Venetian Renaissance architecture began rather later than in Florence, not really before the 1480s,[1] and throughout the period mostly relied on architects imported from elsewhere in Italy. The city was very rich during the period, and prone to fires, so there was a large amount of building going on most of the time, and at least the facades of Venetian buildings were often particularly luxuriantly ornamented.
Compared to the Renaissance architecture of other Italian cities, there was a degree of conservatism, especially in retaining the overall form of buildings, which in the city were usually replacements on a confined site, and in windows, where arched or round tops, sometimes with a classicized version of the tracery of Venetian Gothic architecture, remained far more heavily used than in other cities.[4] The Doge's Palace was much rebuilt after fires, but mostly behind the Gothic facades.
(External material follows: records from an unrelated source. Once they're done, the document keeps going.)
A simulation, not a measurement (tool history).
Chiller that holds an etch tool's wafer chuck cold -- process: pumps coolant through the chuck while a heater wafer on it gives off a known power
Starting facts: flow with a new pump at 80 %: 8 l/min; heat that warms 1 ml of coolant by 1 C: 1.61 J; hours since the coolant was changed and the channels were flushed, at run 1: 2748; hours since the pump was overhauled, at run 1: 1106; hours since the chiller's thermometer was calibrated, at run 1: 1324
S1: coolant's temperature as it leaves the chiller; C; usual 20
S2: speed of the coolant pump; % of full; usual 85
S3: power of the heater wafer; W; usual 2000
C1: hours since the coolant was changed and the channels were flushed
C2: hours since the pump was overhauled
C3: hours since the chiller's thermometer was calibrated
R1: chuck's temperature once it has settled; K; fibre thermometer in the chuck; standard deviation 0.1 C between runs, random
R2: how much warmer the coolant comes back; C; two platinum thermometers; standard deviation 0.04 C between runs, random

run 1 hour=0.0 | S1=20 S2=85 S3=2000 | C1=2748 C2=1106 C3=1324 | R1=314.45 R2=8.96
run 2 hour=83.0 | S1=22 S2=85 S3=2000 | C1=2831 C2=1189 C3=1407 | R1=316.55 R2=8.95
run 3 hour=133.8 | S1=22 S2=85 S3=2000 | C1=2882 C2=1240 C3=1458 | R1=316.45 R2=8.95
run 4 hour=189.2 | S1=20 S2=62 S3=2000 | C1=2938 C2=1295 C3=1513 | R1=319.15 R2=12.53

The Venetian elite had a collective belief in the importance of architecture in bolstering confidence in the Republic, and a Senate resolution in 1535 noted that it was "the most beautiful and illustrious city which at present exists in the world".[5] At the same time, overt competition between patrician families was discouraged, in favour of "harmonious equality", which applied to buildings as to other areas,[6] and novelty for its own sake, or to recapture the glories of antiquity, was regarded with suspicion.[7] Though visitors admired the rich ensembles, Venetian architecture did not have much influence beyond the republic's own possessions before Andrea Palladio (1508–1580), whose style of Palladian architecture became hugely influential some time after his death, not least in the English-speaking world.
Venetian building
Venice is built on alluvial mud, and most buildings in the city were (and mostly still are) supported by large numbers of timber piles driven into the mud. Above a stone platform sitting on these, the normal building material is brick, although the Renaissance facades were usually faced with Istrian stone, a fine limestone that is not strictly a marble, although it is often so called. This came by sea from quarries in Istria in the terraferma, now in Croatia.[8] It also had the advantage that it withstood the salt in the coastal air, and floods, much better than marble.[9] Other stones with different colours were often used for contrast, especially a red stone from Verona. Marmorino or cocciopesto stuccos, made from grinding limestone, brick and terracotta fragments, was the typical finish for interior walls, and sometimes exteriors.[10]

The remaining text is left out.